Today is my birthday. It feels weird typing that. It makes me uncomfortable about it in a way, as if to say so, to acknowledge it, is to claim some sort of privilege simply for existing. It feels unearned.
For the past few year, I've written a sort of reflection on my birthday. How the past year went for me, what of my goals I accomplished, and what I set out to do in the coming year. As of today, I'm 24. In the five-act-structure of my life (assuming I spontaneously combust at 40, which is the current plan), I've completed act three, the turning point, and am now heading into the spiral, where I'll make a bunch of hasty and ill-conceived decisions towards the true climax and meaning of my life. Or something like that.
It can be fun and cathartic to look over the past year of my life, which is conveniently close to the calendar year, and admire all the goals I achieved, all the things that I've done. To stack my life now in comparison to the person I was a year ago. But in truth, I didn't hit many of the goals I'd set out for. In fact, in many ways, I'm in nearly the same position I was in at 23.
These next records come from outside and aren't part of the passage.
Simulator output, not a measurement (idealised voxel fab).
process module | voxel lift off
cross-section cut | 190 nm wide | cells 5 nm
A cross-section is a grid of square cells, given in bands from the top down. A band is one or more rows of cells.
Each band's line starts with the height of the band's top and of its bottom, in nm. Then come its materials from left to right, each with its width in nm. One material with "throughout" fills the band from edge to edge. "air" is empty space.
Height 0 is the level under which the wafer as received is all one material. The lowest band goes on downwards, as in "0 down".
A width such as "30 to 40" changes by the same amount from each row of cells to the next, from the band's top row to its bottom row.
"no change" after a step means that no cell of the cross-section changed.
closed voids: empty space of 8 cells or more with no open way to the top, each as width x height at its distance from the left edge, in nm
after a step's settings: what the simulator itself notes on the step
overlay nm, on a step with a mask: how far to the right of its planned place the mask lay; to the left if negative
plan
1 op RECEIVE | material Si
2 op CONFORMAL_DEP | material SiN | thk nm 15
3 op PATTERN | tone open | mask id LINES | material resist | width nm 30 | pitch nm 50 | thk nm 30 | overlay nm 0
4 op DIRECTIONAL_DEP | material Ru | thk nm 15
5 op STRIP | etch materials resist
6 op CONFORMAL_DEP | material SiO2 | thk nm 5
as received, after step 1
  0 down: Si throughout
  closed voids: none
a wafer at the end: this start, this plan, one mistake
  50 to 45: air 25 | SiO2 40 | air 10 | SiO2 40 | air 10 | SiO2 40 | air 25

I'm still a freelancer, like so many my generation. I've been doing contract work for a lot of the same companies I was working for before. I haven't been published yet, and in fact slouched on my attempts to be near the end of last year. Aside from having a completed draft, my novel still needs to be entirely re-written and reworked; I'm not closer to having a book out than I was last year. I'm still reliant on an employer for work, and don't have any of my own ventures to generate work or income.
Yet, I'm not writing off last year as a failure, or even redundant; not by a long shot. In many ways, just by working and living and trying to create I made big strides in understanding myself, and what I'd like to do, and most of all the person I'd like to be. I haven't gotten that seven-figure advance yet, but a lot happened to refocus, reaffirm, and reorient my goals.
I moved in with my beautiful girlfriend, into an apartment far nicer than one either of us had lived in prior. I wrote a lot of pieces I was proud of, and had a lot of conversations over the work I created that helped me understand something even further. I met some incredible people, all of whom have things to teach me. I came to understand what sort of work I'd like to make, and what sort of impact I'd like to have on the world.
I'm not at all the person I was a year ago. Each year I get smarter, stronger, more resolved, and a little bit closer to the man I'd like to become. It's a long road ahead of me. Each year only confirms that more. But it's a road I'm excited to walk, and through walking I get closer to understanding the destination.
In our progress-focused society, it's easy to feel bad about not moving fast enough. We see our friends and peers online who all seems to be living in a perpetual dream. It's difficult to not compare your life to theirs; even harder to not compare yours to yourself. It's easy to beat yourself up for not yet achieving your goals. Maybe I would have a year ago. But by being here another year, it's clearer to me now more than ever that each day we make strides whether it seems that way or not.
I haven't set any firm goals for 2019, the first year in memory where this is the case. It didn't seem necessary this year. I still want to do much of what I wanted to do last year, but the final outcomes and the process to get there is clearer now. I'm not sure where I'm going, or where I'll end up. I might not ever achieve what I've set out for. For me, simply having the waypoint set beyond the horizon, and spending each day doing my best to get there is enough.
Thank you so much to all those I've had the pleasure of interacting with. All the wonderful friends I've met and continue to meet over the years. Thanks so much for all the people who read the words I write. I hope they help you understand and learn a bit more about this beautiful world than you did before, as they do for me.